Open WSLUser opened 3 years ago
@crramirez I know you're busy. Just want to be sure you see this.
Hello @WSLUser
Yes I saw your comment but I am looking for time to read it with calm and answer you properly. Thanks for the reminder.
Regards, Carlos
Hello @WSLUser,
We are planning something similar for the enterprise version of Raft WSL. The license manager file management is complicated and errors prone. We are aiming to use a third-party solution combined with the new tamper-proof features of MSIX. And yes the idea for enterprise customers is to get rid of the Microsoft Store license manager.
Regards, Carlos
Great to hear. Unfortunately the MS Store license manager presents problems for many applications in offline environments so having Raft use a third party solution is much preferable.

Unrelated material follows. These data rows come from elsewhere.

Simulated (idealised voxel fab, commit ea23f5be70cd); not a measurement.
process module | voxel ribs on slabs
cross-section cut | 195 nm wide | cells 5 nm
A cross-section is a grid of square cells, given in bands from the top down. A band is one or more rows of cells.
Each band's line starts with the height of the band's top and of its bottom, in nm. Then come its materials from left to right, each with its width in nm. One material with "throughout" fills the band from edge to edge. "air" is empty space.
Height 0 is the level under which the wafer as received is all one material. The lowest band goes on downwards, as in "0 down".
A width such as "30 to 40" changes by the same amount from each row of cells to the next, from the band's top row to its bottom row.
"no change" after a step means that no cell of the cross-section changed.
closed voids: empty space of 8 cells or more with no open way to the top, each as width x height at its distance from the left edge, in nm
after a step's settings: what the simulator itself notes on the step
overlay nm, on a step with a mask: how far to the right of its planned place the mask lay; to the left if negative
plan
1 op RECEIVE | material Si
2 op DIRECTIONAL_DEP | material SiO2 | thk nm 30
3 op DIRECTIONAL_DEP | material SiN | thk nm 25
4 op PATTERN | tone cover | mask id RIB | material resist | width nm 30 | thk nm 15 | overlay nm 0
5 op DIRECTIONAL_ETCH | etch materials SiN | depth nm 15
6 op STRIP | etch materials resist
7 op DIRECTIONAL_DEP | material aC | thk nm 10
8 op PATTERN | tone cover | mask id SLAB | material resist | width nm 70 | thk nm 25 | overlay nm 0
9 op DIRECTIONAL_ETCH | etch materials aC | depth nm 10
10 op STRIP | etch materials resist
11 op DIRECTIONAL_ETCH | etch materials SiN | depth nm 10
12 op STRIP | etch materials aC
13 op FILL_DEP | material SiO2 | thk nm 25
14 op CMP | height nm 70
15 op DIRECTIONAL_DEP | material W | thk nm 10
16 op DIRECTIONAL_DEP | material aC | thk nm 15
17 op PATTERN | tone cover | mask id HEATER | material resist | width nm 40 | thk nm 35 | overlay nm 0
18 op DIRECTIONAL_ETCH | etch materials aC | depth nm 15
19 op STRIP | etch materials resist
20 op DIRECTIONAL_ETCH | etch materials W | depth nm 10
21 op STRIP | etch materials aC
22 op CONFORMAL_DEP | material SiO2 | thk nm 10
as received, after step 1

In cases where you purchased Raft but are unable to sign into the Store app (but can install distros from Store), adding the ability to download and install the appx offline while signed into the Store website (in your browser vice the app) should allow for subscriptions to be activated. The amount of time left in a subscription should be assigned to the account and be input somehow into the app. In cases where the user is a beta user that doesn't have a subscription period, the appx should just be able to be downloaded and become registered with the Store app but not require Store auth in the app (since you're trusting the fact the user was signed in via browser to obtain the appx in first place). Alternatively you could provide another means of providing updates that doesn't rely on the Store app (this would also be nice to have).
One way I can also see this being addressed is allowing Raft to be installed without signing into the Store would be to provide a subscription file (which the user could download if signed into Microsoft Store from browser, perhaps sent to the user's OneDrive account or allow access to the OneDrive associated to the company for specifically that file), which Raft would have a option to drag the file into and read it to activate the subscription. Nessus, Avast, and other companies have a very similar model in place for using subscription files and probably allow for more customers to use Raft without needing to sign into the Store. There's plenty of ways to get a working Raft "offline" using a subscription file. Obviously in cases where it's installed in a network isolated host, Raft would detect it's offline and disable the feature to install from Store (but could provide ability to install Linux distro appx or tar.gz from a file path).